Importing TCAD field maps
For realistic calculations of the electric field in a segmented silicon sensor, one usually relies on Technology CAD (TCAD) device simulation programs like Synopsys Sentaurus™ Device. The output of a Sentaurus Device simulation normally includes a plot file (_des.tdr) which contains the solution variables (e.g. electrostatic potential, electric field, doping concentration) at each mesh node. In order to import these data in Garfield++, one can either
- use the tool
svisualto probe the relevant variables on a regular grid and save the results to a text file, which can then be read using the classComponentGrid, or - load directly the nodal solutions together with the mesh.
In this example we briefly outline the latter approach. Let us assume we have run a two-dimensional sdevice simulation and generated a plot file pixel_des.tdr. As a first step, we need to convert this file to a text-based (so-called DF-ISE) format. We do this using the Sentaurus Data Explorer tool (tdx):
tdx -dd pixel_des.tdr
This should produce two files: pixel_des.grd, which contains a description of the mesh, and pixel_des.dat, which contains the solution variables. We now import these files in our Garfield++ program using the class ComponentTcad2d.
ComponentTcad2d cmp;
cmp.Initialise("pixel_des.grd", "pixel_des.dat");
cmp.PrintRegions();
The last statement prints a list of the "regions" defined in the mesh. If we want to enable ionization and drift of charge-carriers in a region, we need to associate it with a MediumSilicon object.
MediumSilicon si;
cmp.SetMedium("Silicon", &si);
When requested to return the electric field or potential at a given point, ComponentTcad2d will look up the mesh element in which the point is located (using a Quadtree search) and interpolate the field (potential) based on the values at the mesh nodes constituting the element.

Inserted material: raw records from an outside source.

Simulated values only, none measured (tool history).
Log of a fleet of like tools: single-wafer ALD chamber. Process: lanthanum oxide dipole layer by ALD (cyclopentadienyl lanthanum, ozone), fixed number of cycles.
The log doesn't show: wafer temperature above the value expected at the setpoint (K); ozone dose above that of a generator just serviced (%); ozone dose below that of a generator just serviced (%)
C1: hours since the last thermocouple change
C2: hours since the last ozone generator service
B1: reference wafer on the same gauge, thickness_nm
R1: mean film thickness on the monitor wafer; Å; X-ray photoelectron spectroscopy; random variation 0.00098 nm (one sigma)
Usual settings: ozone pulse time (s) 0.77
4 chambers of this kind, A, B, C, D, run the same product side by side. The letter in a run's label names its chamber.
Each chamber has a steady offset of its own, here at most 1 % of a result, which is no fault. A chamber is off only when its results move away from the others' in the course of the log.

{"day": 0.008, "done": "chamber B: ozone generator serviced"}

When simulating a periodic structure like a pixel or strip detector, one typically models only a single cell (or even less if the cell has symmetries) in TCAD. By requesting periodicity (or mirror periodicity) in ComponentTcad2d, one can extend the solution for the basic cell over the whole domain.
cmp.EnablePeriodicityX();
Now that we have set up the ComponentTcad2d object, we can proceed along the same lines as in this example, except that we are using ComponentTcad2d instead of ComponentUser to describe the electric field. A simple working example can be found here.
Weighting field and potential
In order to calculated weighting fields and potentials using TCAD, we use the following recipe.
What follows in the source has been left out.